So i’m building a genre recognition deep learning model using only CNN , I’m a bit stuck on how to use the CNN to take only a part of my image at a time. Like taking only 96,96 pixels at a time.
I have generated the melspectogram image of the first 30secs of the audio clips in the GTZAN dataset.
Each image has the dim [1,96,1366 ]
How should I build my model ? Should I go over the whole image or take only a part of the image?
Also , posting a bit of code on feeding the image to the model will be very helpful.
One way would be to adapt the ImageFolder class to your dataset, and to add the following transformation which would take a random crop from your image and resize to the size needed by the mode you’re using.
train_transform = transforms.Compose([ transforms.RandomSizedCrop(image_size),
transforms.Normalize(mean=(0.485, 0.456, 0.406),
std=(0.229, 0.224, 0.225))])
Hope this helps!
Thanks for the reply,
But what about the remaining image data , because only a part of the image might not be helpful in analysing the genre of the music.

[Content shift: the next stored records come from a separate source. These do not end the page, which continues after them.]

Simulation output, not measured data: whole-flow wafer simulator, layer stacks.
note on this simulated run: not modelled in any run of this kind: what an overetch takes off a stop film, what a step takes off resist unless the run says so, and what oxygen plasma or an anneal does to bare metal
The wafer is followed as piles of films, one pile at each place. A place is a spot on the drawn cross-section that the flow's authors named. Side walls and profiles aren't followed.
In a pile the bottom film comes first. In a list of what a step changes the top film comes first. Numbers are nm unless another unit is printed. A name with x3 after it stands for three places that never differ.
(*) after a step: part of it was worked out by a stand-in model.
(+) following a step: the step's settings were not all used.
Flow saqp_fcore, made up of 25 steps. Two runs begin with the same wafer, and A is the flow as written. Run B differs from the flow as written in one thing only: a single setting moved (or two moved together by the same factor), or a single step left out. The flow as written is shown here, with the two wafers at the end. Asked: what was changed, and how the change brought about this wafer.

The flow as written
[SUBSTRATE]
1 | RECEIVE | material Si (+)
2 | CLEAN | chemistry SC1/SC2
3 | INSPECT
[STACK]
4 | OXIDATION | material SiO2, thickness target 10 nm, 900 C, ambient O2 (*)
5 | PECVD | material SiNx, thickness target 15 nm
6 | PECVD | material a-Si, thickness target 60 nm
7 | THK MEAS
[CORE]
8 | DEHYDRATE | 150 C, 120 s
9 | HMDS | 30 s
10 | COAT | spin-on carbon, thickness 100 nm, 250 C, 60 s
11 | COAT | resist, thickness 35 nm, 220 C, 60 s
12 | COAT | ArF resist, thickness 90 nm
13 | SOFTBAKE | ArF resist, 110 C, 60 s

It all really depends on what you want to achieve. If you think that you need the entire image, you could just scale the image down using transforms.Scale(image_size) instead. But it might be the case that getting random crops helps in training. Best way would be to try both and see what each network learns.
If you’re loading images that large and you plan on just scaling them down, I would recommend preprocessing them all first (create another dataset where all the images are of the size used by the network) as it would greatly speed up training.
Thanks for your input. I try it and post my results.